Harry Reid Did Not Actually Invoke the "Nuclear Option": What Really Happened Last Night in the Senate Chambers
For several years, the “nuclear option” has had a fairly specific meaning. The strategy is procedurally complicated, but the gambit is about finding a way around Senate Rule 22, which says 60 votes are needed to end debate, and 67 votes are needed to change the rules of the chamber. The nuclear option is intended to change the rules with 50 votes — instead of 67 — to, in effect, make filibusters impossible.
There was a fair amount of drama in the Senate last night, but to call this the nuclear option is an exaggeration.
In a shocking development Thursday evening, Senate Majority Leader Harry Reid (D-Nev.) triggered a rarely used procedural option informally called the “nuclear option” to change the Senate rules.
Reid and 50 members of his caucus voted to change Senate rules unilaterally to prevent Republicans from forcing votes on uncomfortable amendments after the chamber has voted to move to final passage of a bill.
Reid’s coup passed by a vote of 51-48, leaving Senate Republican Leader Mitch McConnell (R-Ky.) fuming.
McConnell, described as “visibly angry and shaken,” fumed to his colleagues, “We are fundamentally turning the Senate into the House. The minority’s out of business.” A GOP staffer added, “Just wait until they get into the minority!”
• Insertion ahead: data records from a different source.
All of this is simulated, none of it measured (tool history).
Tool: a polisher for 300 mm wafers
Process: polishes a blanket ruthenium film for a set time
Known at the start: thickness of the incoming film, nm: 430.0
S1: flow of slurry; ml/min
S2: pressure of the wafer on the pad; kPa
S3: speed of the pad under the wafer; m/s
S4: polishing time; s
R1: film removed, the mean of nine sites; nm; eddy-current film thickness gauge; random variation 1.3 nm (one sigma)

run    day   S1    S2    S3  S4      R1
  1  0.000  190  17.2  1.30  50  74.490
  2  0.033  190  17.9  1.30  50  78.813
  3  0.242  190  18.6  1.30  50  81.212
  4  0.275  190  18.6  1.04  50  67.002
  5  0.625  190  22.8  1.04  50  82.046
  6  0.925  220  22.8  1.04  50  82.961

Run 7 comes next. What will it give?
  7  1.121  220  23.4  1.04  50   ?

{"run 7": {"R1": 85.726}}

Senate Republicans’ larger argument about unilateral rule-changing is not without merit. Reid didn’t execute the nuclear option, but his move last night was, shall we say, inspired by the nuclear option. The actual nuclear option would constrain or eliminate filibusters — or at least certain kinds of filibusters — and Reid’s move doesn’t do this at all.
To appreciate what’s transpired, it’s worth taking a step back and considering what’s unfolded over the last several days. The Senate is poised to consider a bill on Chinese currency manipulation, but McConnell is desperate to play games with the American Jobs Act, trying to force it onto the China bill as an amendment. The goal is to get at least some Democrats to vote against the jobs bill, so Republicans can run around claiming “bipartisan opposition” to the proposal.
McConnell was so desperate to pursue this, he was poised to rely on a rarely-used Senate tactic that would have required a two-thirds majority to pass the American Jobs Act. Dems would have voted against the stunt en masse, well in advance of the actual vote on the jobs bill next week, allowing GOP members to claim Senate Democrats were responsible for voting down the bill, even though that wouldn’t really be true.
Reid decided last night to end the GOP game, using a ruling from the chair to lower the boom — if a bill has overcome a filibuster on the motion to proceed, and then overcome another filibuster on the floor before a final vote, the minority can’t engage in another de facto filibuster with amendment stunts. David Waldman does a nice job explaining this in more detail.
Is there a concern among Democrats that this will come back to haunt them when there’s a Republican majority? As a practical matter, Dems don’t much care about ending this particular practice, since bills can and will still be blocked by filibusters. The larger concern is over the precedent — as Brian Beutler noted, “[T]he only danger for Senate Democrats — as with setting any new precedent — is that an opportunistic future GOP majority will seize upon what happened Thursday as an excuse to make much bigger, broader changes to parliamentary procedure, perhaps even nixing the filibuster.”